Who is Matt Schlapp, the CPAC juggernaut at the center of a sexual harassment suit?
In the vast constellation of conservative figures, there are few who have exhibited both the gravity and luminosity of Matt Schlapp, chair of the powerful American Conservative Union, and longtime powerhouse within a particular right-wing gestalt. With his Fox News appearances and the Conservative Political Action Conference, Schlapp has spent years cultivating a reputation as a savvy political operative and kingmaker within the GOP, first in the trenches as a congressional staffer, on through his time as a White House official, and finally as leader of one of the most influential conservative groups in the United States today.
When he was accused of sexual assault in early January, the allegations he'd groped a male staffer for then-candidate Herschel Walker's Georgia Senate campaign prompted an immediate denial from Schlapp's attorney, along with a threat of "legal options" against the unnamed accuser. Shortly thereafter, Schlapp's accuser filed a lawsuit in the Virginia Circuit Court of Alexandria, requesting nearly $10 million in damages for "a sexual battery committed" as well as for the "subsequent dishonest efforts by Mr. Schlapp, his wife, defendant Mercedes V. Schlapp, and others associated and acting in concert with them, to discredit" him once the allegations had been made public.
So who is Matt Schlapp, and how does this latest episode fit into his long career of conservative activism?
How long has he been involved in Republican politics?
As you'd probably expect from someone in the uppermost echelons of conservatism, Matt Schlapp has been at this for a long time. Before entering the world of professional politics, Schlapp founded a conservative student magazine as an undergraduate at the University of Notre Dame, then earned a Master's in Public Administration at Wichita State University. He began his political career in earnest in 1994, working his way up the congressional staffer ranks for Rep. Todd Tiahrt (R-Kan.) for five years before joining the George W. Bush 2000 election team as one of the campaign's regional political directors. It was in this role that Schlapp first rose to national prominence, participating in the now-infamous "Brooks Brothers Riot" of well-dressed GOP operatives who massed at Florida's Miami-Dade polling office to (ultimately successfully) throw the 2000 presidential election to the Republicans.
For his work on the campaign, Schlapp was appointed then-President Bush's White House Political Director, serving for several years before leaving the administration to become the top political lobbyist for Koch Industries. Schlapp eventually left Koch to launch his own political consulting firm, Cove Strategies, with his wife and future Donald Trump communications director, Mercedes Schlapp.
What has he done since becoming head of the ACU?
In 2014, Schlapp's election to replace outgoing American Conservative Union head Al Cardenas was heralded as a step toward a more open, welcoming phase of the right-wing organization — particularly for gay conservatives — saying at the time that "the goal of ACU is not to kick all people out who might come from a different perspective."

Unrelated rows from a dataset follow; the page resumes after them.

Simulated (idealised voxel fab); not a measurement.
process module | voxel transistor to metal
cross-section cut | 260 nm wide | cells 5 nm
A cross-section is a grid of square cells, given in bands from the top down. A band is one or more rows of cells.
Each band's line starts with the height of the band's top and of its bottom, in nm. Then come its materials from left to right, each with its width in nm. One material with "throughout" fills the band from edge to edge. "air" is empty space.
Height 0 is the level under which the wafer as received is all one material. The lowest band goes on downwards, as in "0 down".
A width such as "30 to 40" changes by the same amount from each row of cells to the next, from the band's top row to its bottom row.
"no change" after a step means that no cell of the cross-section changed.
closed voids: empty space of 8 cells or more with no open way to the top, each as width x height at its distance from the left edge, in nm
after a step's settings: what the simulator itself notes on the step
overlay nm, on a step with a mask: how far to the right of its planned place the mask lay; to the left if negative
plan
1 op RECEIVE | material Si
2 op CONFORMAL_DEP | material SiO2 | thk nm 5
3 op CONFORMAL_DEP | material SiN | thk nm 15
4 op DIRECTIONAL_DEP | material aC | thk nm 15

"In its name, it's a union, to bring people together in a coalition," he continued. "That's the goal. When it comes to CPAC, the welcome mat is out, recognizing the fact that not everyone agrees. At the same time, we want to be true to our principles." Nevertheless, during his tenure as ACU chair, Schlapp has hosted a number of notoriously anti-LGBTQ figures at his annual CPAC gathering, including authoritarian Hungarian prime minister Viktor Orban, and Duck Dynasty star Phil Robertson.
Under Schlapp's watch, CPAC has transitioned into what many critics — including past and current board members — allege is a decidedly Trump-oriented "pay-to-play" operation for modern, MAGA-tinged conservatism. As one former CPAC official told The Guardian, "Matt changed the board so it's more business people and fundraisers who can help Matt. It's changed from a conservative conference to a Trump conference." Said another current board member: "The board has become more and more ceremonial. We don't even vote to authorize international CPAC events. Because there are so many potential pitfalls to foreign engagement, including accepting foreign funds, these should be board-level decisions."
Nevertheless, Schlapp's position at the head of ACU remains solid enough that even following the allegations of his sexual assault, Republican lawmakers have maintained a sense of relative (albeit not absolute) comfort associating with CPAC.
What happens now?
Through his attorney, Schlapp has forcefully rejected the allegations of assault from the Walker staffer, writing on Twitter that "the Schlapp family is suffering unbearable pain and stress due to the false allegation from an anonymous individual." The statement also confirmed that Schlapp is exploring "counter-lawsuit options" against his accuser, although to date no such suits have been filed.
Meanwhile, CPAC's 2023 conference runs from March 1 to March 4, with scheduled speakers including Steve Bannon, who is appealing his contempt of Congress guilty verdict, as well as Rep. Marjorie Taylor Greene (R-Ga.) and former President Donald Trump.